Confusion with two Birthday problems questions

I have been trying to understand the difference between Problem 1 and Problem 3 in the Four Birthday Problems in Week 1.

Problem 1 is worded as: given a pre-defined date, what is the value of `n` such that the probability of having a match is greater than or equal to 0.5?

Problem 3: given a classroom with students, what is the value of `n` such that the probability of having a match is greater than or equal to 0.5 for any two students?

I get the Problem 3 is including the ‘for any two students’ but isn’t that implied in Problem 1 as well? Since I am a not able to properly understand the distinction between the two it’s impeding my understanding of the analytical solutions as well.

I apologize if this is a poor question but would love to know about an approach that sheds more light into the distinction between the two

Thank you!

Hi @Ritesh1227,

Firstly, welcome to our community! Sor for the late response.

There is no need to apologize, both three problems look quite similar indeed.

The difference between problems 1 and 2 is essentialy what you’ve stated. In problem 1, you have fixed a date and you are comparing it with every student in the classroom.

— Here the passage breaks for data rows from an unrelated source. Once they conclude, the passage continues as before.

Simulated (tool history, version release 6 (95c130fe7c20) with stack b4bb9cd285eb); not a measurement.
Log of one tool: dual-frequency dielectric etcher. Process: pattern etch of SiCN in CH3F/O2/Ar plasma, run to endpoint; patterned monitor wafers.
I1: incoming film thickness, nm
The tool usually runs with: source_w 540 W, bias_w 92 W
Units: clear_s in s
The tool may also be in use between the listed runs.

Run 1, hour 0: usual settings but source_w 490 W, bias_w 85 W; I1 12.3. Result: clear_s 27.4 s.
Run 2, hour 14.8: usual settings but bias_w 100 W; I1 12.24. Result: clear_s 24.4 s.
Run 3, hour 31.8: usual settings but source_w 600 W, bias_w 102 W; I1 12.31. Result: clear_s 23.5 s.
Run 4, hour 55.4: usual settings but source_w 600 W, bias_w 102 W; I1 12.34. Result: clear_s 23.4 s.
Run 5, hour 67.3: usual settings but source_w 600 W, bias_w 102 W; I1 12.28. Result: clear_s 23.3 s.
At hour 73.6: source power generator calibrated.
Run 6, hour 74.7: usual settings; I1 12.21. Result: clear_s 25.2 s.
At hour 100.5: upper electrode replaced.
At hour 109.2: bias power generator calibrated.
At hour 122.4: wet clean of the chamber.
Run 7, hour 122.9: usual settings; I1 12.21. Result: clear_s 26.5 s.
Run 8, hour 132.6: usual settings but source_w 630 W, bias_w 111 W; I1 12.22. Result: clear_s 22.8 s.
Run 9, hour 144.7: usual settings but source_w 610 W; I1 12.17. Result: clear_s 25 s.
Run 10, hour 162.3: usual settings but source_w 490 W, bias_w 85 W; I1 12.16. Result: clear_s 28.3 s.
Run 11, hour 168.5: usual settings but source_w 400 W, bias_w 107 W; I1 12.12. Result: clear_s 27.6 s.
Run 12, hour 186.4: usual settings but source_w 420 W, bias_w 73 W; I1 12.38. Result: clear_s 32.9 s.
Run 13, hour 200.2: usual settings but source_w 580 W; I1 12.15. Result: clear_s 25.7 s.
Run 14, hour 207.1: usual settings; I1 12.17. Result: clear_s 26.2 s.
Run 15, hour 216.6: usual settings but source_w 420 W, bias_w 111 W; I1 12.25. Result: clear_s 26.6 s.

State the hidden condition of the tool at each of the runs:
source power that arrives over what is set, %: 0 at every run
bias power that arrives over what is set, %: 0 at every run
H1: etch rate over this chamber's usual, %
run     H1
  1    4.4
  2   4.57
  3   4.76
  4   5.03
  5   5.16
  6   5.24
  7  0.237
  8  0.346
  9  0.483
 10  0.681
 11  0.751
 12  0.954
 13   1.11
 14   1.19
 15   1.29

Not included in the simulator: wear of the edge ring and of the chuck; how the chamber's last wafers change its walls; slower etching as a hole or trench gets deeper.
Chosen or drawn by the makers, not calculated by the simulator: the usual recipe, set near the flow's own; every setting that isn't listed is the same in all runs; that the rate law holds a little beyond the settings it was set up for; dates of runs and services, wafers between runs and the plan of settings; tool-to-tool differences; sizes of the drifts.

Problem 3 however, there is no fixed date, but you are looking for (at least) two students that match their birthday.

Problem 1 is a bit simpler in the sense that you must compare all students with one fixed date, whereas in problem 3 the comparsion occurs within the classroom.

I hope that this makes everything clear. If not, please let me know.

Thanks,
Lucas

@Ritesh1227

Assumption: We will give names to the two Calsses as Class A and Class B.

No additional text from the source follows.